First of all, you haven't yet told me why high frequency trading is driving up data costs.

Secondly, if $100/month is stopping your business from being profitable, that's a fault with your business model, nothing more. It would cost more to get a medium size Windows instance on Amacon EC2 for the month.

>Multiply that by the millions who could be trading but don't (a few hundred dollars a month is a barrier to a lot of people, that might have been the profit of a small strategy that worked).

I don't think you can claim that millions of people are being locked out of the market because of data costs.


If there's more data, then it's more costly to deal with it - simple as that.

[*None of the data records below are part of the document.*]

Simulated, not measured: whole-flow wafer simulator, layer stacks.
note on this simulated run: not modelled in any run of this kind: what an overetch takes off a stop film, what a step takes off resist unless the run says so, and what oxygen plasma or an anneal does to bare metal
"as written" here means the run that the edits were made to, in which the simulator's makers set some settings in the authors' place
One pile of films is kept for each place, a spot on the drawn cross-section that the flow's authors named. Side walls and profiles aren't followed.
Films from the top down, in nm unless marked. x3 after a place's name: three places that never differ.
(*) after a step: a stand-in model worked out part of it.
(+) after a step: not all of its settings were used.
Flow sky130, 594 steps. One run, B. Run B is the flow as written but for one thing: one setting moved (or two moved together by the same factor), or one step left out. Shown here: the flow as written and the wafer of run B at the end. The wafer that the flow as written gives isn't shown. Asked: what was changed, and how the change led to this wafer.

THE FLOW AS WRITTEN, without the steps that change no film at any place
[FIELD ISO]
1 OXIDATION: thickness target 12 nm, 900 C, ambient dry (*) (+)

What if there's a little appliance that you plug in which makes predictive models (you can think of it as installing software on your laptop). What if millions of people want this appliance but it costs a $100 a month but could have made about $100 dollars a month? They will choose not to invest.

This might seem contrived, but it's also the scenario behind the web (lot less blogs when it cost $100 per month).

The net effect is that less predictive models of the economy are created. This is bad because that's how capitalism allocates resources.

The larger framework is that competition increases quality. Any barrier to business decreases competition.


>If there's more data, then it's more costly to deal with it - simple as that.

You can still trade on daily bars. Anyone can. Whether you sum up a days worth of data into a daily bar, or you have an auction once a day you're still going to have the same sized data set.

>The net effect is that less predictive models of the economy are created.

No it's not. $100/month is a reasonable cost. I don't know how to make this clearer to you. Data costs are among the CHEAPEST part of the equation when you're building a financial model. Quantitative analysts are paid six figures. Skilled programmers are paid on the order of six figures. Getting data costs down to $100 is not going to make someone go "Oh you know what? I'm ready to put in 100 hour weeks developing financial models because I can now afford a bus pass".

The examples you're giving sound ridiculous because they are ridiculous, and so is the premise you're basing them upon. It's like me telling you that I want to become a programmer but a $100 laptop cuts into my expenses too much.

>The larger framework is that competition increases quality. Any barrier to business decreases competition.

$100 will not increase competition. I can't put it any more plainly than that.


Well, if you want to brush everything off like that (including how you make predictive model from daily data when there's so much volatility when you actually want buy/sell) then you're clearly trying to win some type of "argument". Have at it boss.


>Well, if you want to brush everything off like that (including how you make predictive model from daily data when there's so much volatility when you actually want buy/sell) then you're clearly trying to win some type of "argument". Have at it boss.

Trade on opens. Occasionally there are gaps, but they are traditionally due to big news, almost always related to fundamentals. If you're modelling the stock market as a random walk, then you're just as likely to have volatility go for you as against you under normal market conditions.